Methods: Our methodology involves using administrative data from the Lisungi Social Safety Net Database to geolocate households and establish a household-level Multidimensional Poverty Index (MPI) as ground truth poverty. We collate a range of intuitive image, text, and geographic features that include infrastructure data (from the Congolese government and OpenStreetMap), vegetation indices, nighttime lights from satellite images, Twitter count and topic weights from BERT topic models, and internet connectivity data. These variables serve as predictors in various high-performing ML models (ensemble, Bayesian, neural networks, etc.) to predict MPI values. The effectiveness of these machine learning-based targeting (MLT) methods is assessed using mean squared errors (MSE), targeting error rates (TER), and their simulated poverty reducing effects (using P0=headcount; P1=gap; P2=severity).
Results:
Consistent with the literature on targeting in Sub-Saharan Africa, PMT alone has a mixed performance, and CBT alone performs poorly in reaching households with low levels of well-being. Traditional targeting methods, when leveraging family size information, result in slightly better performance in the case of PMT (TER=23.8%; P0=21.51; P1=3.00; P2=0.90) but not for CBT ( TER=49.2%; P0=13.83; P1=2.08; P2=0.68). On the other hand, adding a wide range of new features to PMT substantially improved prediction accuracy at the household level. Our data-augmented MTL outperforms status quo targeting mechanisms in Congo as well as global prediction models in the literature, which is too coarse. The best MLT by ML standards (neural network R2=0.709, test MSE= 0.009) did not identify deep poverty well (P0=22.43; P1=2.95; P2=0.89). Instead, the eXtreme gradient boosting algorithm, using all spatial features except daytime imagery (R2=0.703, Test MSE = 0.010), resulted in the lowest targeting error (TER=7.4%) and largest poverty reduction (P0=27.65; P1=3.21; P2=0.93), close approximating hypothetical perfect targeting (P0=29.49; P1=3.27; and P2=0.94).

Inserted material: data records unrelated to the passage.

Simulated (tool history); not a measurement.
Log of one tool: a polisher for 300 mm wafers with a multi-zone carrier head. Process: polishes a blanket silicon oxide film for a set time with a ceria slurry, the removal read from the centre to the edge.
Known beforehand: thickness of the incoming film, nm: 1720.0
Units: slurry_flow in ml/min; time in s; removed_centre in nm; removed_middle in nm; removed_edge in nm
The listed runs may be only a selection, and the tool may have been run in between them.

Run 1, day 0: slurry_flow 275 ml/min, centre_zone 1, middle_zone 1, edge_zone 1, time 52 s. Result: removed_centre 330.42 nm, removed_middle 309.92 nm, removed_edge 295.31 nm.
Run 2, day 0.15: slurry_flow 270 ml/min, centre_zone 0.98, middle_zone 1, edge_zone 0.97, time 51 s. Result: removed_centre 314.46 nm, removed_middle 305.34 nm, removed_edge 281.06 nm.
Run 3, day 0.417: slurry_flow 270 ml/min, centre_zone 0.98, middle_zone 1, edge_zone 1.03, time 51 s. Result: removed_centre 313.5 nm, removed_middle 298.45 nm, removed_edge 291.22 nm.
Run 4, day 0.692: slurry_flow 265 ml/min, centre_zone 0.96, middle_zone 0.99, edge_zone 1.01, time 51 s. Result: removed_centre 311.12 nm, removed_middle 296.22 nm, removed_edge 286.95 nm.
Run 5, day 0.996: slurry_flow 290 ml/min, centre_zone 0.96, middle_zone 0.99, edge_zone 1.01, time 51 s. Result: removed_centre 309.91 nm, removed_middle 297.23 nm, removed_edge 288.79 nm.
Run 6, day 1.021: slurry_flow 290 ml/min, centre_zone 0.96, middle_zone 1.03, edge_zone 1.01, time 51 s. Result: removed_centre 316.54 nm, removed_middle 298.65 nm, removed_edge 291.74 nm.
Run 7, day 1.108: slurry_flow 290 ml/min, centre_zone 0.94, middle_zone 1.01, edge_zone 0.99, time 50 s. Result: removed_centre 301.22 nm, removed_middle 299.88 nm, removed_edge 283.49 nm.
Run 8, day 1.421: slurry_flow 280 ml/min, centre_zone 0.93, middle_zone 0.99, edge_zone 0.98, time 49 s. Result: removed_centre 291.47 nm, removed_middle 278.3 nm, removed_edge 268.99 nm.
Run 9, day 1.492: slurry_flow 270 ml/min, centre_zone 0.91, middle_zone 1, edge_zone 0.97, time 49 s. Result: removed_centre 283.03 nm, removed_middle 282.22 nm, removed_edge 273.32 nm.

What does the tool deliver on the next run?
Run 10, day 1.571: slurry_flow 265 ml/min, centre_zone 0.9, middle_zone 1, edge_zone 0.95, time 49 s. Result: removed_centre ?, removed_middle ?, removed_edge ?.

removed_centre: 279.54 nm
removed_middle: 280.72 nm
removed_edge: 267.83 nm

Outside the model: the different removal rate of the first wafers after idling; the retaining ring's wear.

Conclusions & Implications: Our study finds that augmenting MLT models with multimodal spatial data can substantially improve micro-level poverty targeting compared to traditional methods. This study suggests the potential of building data infrastructure and adopting holistic evaluation metrics to promote more inclusive social welfare programs. The robust performance of our model, even in spatially homogenous settings, suggests the scalability of AI/ML models across large regions with greater spatial variation. Our focus on countries and populations marginalized in global development discourse promotes data justice.